The proud landlord, says Adam Smith, gives no thought to the needs of his brethren, and would keep all his income for himself if he could. But in order to keep in working order all the “baubles and trinkets” he uses to impress himself and his guests, he must pay a portion of his income to workers. The workers thus get from his capricious desire for luxury what they never would have gotten from his meager kindness and charity. This arrangement, says Smith, ends up producing a distribution of the necessaries of life that differs little from what we might have found “had the earth been divided into equal portions among all its inhabitants.”

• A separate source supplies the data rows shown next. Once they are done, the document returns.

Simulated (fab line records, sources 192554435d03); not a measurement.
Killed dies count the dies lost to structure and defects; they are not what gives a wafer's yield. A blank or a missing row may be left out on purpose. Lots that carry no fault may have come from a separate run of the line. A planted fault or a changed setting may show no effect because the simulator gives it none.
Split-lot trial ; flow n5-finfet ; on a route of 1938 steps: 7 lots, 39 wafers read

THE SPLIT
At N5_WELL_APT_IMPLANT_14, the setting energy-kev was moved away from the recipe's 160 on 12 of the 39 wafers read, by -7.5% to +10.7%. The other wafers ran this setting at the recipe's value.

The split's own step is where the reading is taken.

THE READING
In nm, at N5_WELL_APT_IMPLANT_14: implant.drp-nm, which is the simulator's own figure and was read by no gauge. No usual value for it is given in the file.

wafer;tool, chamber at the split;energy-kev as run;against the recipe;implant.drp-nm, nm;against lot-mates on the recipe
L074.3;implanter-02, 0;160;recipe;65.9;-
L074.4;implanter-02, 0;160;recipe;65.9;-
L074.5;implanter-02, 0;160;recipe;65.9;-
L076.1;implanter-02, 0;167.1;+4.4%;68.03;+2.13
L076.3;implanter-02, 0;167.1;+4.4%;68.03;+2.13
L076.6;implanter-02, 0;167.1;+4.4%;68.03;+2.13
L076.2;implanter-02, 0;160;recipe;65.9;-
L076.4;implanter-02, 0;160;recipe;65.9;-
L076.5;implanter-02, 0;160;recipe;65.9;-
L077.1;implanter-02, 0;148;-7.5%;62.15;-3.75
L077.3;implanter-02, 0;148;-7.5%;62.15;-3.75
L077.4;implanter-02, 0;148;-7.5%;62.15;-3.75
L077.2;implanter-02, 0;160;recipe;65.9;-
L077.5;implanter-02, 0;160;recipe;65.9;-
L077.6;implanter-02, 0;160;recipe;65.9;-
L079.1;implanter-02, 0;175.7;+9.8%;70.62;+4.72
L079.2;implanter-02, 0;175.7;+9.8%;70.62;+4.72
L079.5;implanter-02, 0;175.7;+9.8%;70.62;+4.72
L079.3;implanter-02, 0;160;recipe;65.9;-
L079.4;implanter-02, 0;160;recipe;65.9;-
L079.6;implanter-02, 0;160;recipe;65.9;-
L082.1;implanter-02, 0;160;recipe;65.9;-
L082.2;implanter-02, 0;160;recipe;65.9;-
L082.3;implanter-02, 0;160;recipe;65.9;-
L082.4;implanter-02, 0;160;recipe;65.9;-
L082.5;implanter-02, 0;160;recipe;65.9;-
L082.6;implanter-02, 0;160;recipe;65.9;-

The problem with this arrangement is that those who are employed in providing the landlord’s baubles and trinkets might have other talents. They might be painting canvases and writing poetry if they weren’t obliged to clean mansions and cook meals. Of course some people have to do gruntwork some of the time. But the vanity of the owners of capital makes this far more than necessary. A truly great aristocrat would allow his subjects to pursue intellectual pursuits of their own choosing. He would encourage and assist those pursuits as far as his resources permitted. By insisting that his subjects produce the baubles and trinkets he desires, rather than trying to discover where their true talents lie, he leaves these talents idle and undeveloped.
The idea that each of us can pursue our own capricious desire for luxury, and, as if guided by an invisible hand, inevitably advance the interest of society, is perhaps the most fundamental axiom of today’s economy. It is also transparently false. For every dollar I spend entertaining and pampering myself, I have one less dollar to spend educating and improving myself. For every dollar I spend trying to impress others, I have one less dollar to help others.